373 views | JEROME-MARIO UTOMI | March 24, 2020
What’s crucial about a vision is not its originality but how well it serves the interests of important constituencies-and how easily it can be translated into a realistic competitive strategy.-John P. kotter, Professor of Leadership at Harvard Business School
By contrast, if a visit is presently made to the coastal areas of Delta state, and analysis/report of such visit placed side by side with documented accounts of deprivation, degradation, and abandonment that formerly characterized the region, it will, however, reveal something fundamentally new and different about the crisis in the region; justifies the belief that creative concepts of leaders can bring both disruptive and constructive aspect; and authenticates the conviction that leader’s action and inaction laced with capacity to shatter set patterns of thinking, threaten the status quo, or at the very least stir up people’s anxieties.
Indeed, the ongoing development of the region cannot in any way be attributed to guesswork but a decision process built on right judgment and supported by rational inferences basically different from the mathematical probability process. Even more, from the strategic implication of developing the coastal areas of the state, it is evident that establishing policies, strategies or authority are not the major challenges confronting a leader but how to nurture and sustain them.
As a background, separate from the communal rights to a clean environment and access to clean water supplies being violated, and oil industry abandonment of thousands of polluted sites in the region which need to be identified and studied in details and affected communities adequately compensated for their losses, it is no longer news that Niger Delta as a region increasingly faces socioeconomic difficulties with no good means of survival.
Also, since oil was discovered in commercial quantity in Nigeria, the region have encountered a fierce war that raged between ethnic and social forces-and as a direct consequence, a long dark shadow has been cast on the efforts to improve the well-being and economic development of the region’s individual, peoples, and community.
This challenge was further fed by a double fold factor; the concentration of solution resulting from exploration and production activities in a mono source and the Federal Government timidity to hold the International Oil Companies (IOCs) accountable for their misdeeds. This is made a horrifying development in parts because they were so contrary to what the people of the region expected.
Certainly, if one had visited the Coastal areas of Delta state before the 29th of May 2015 date, he/she may have concluded that the area was a location that has apparently never heard of civilization. But under Governor Okowa’s administration, the people are coming to understand that education and infrastructural development of an area are the best tools for shaping the future of the people and not devices for an exclusive privileged few.
For one thing, Okowa has shown that strategic success cannot be reduced to a formula, nor can one become a strategic thinker by reading a book, but, through constant demonstration of competence, connection, and character.
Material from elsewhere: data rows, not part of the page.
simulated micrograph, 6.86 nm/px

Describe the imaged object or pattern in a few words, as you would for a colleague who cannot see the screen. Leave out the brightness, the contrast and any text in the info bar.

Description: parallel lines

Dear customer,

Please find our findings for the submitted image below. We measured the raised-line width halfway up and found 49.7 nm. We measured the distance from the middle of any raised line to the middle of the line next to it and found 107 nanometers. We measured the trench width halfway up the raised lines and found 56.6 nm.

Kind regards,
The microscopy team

As an illustration, Mulade Sheriff, a coastal dweller and National Coordinator, the Center for Peace and Environmental Justice (CEPEJ), during an interview with the Ika Weekly Newspaper, a weekly tabloid based in Delta state; stated that the age-long excuse by the previous administration that the coastal region cannot be developed because the terrain is marshy-a feature that renders construction difficult if not impossible, can no longer be sustained. Adding that the Governor being a God sent, used his politics of development to send such excuse to the dustbin of history. The region, he added is now blessed with an appreciable level of good/internal road networks and other infrastructural development- a feat that qualifies the Governor as the first to give a sense of belonging to the people of the region.
With this development, the people of the region seem certain to make an increasing contribution to the development of the state as a handful of them can now afford the luxury of education and access to good amenities. It is clear in hindsight that the Governor’s effort will not only give the people sense to feel that they have a governor that cares but act as a technique to support the people understand the Governor’s vision.
On the other hands, like every new invention which comes with opportunities and challenges, the Senate’s recent order on February 18 that the International Oil Companies (IOCs) should relocate their headquarters from Abuja and Lagos to their former base in the Niger Delta region, is another helping hand that if implemented, will expiate FG’s sins of neglect of the region, threaten the status quo, and stir up anxiety among the International Oil Companies operating in the region who sees a call for participation in Corporate Social Responsibility(CSR) in their host communities as a dangerous fiction designed to rip the operators off.
To explain, it was in the news that Chairman of the Senate Committee on Ethics, Privileges and Public Petition, Senator Ayo Akinyelure, at a public hearing with the Peace Development, Security and Humanitarian Rights Association of Niger Delta, which had petitioned the upper chamber of the National Assembly to seek amends on the matter, directed the IOCs to relocate their corporate headquarters to the Niger Delta region without further delay-noting that relocating their headquarters to the oil-producing areas would boost the internally generated revenues of the host states through taxation.
Arguably a well-considered decision. Particularly as Nigerians with critical interest have in different times and places argued that the Headquarters of International Oil Companies (IOCs) and government agency such as the National Oil Spill Detection and Response Agency (NOSDRA), Nigeria National Petroleum Corporation (NNPC) and its subsidiaries have no business being in Abuja or Lagos since the chunk of its responsibility is in the Niger Delta region.
By this decision, the Senate leadership has in my view, established the passion for their purpose, led with their hearts as well as their head; they have re-engineered a long term, meaningful relationships between the operators and the people of the region. From this effort, it will not be out of place to classify them to a group Bill George, Peter Sims and Andrew N. Mclean, in their academic research addressed as authentic leaders.
The reasons are compelling; separate from empowering more people in the host communities with thousands of business opportunity around the move if executed, there are historical examples with vivid images to support the fact that their relocation will not only open up the region but bring about massive infrastructural deployment in the area.
Consider the striking quality in intensity, depth of commitment and sincerity in activities of the Egbema/Gbaramatu Communities Development Foundation, a Chevron Nigeria Limited Regional Host Communities Development initiative, with a template that deals directly with the host community; and has within the period of its existence brought consciousness of leadership, dedication and a sense of destiny to the people of the region.
From the above experience, the question may be asked; if Chevron could demonstrate such form of good neighborliness when its corporate headquarters is located in faraway Lagos, what will the experience look like if sited in Warri West Local Government Area of Delta state-an area that functions as its largest operational base?
While the people of the Niger Delta await the implementation of this directive by the senate committee, it is important to remind Governor Okowa and of course the IOCs that more work needs to be done and more reforms to be made especially in the area of employment generation.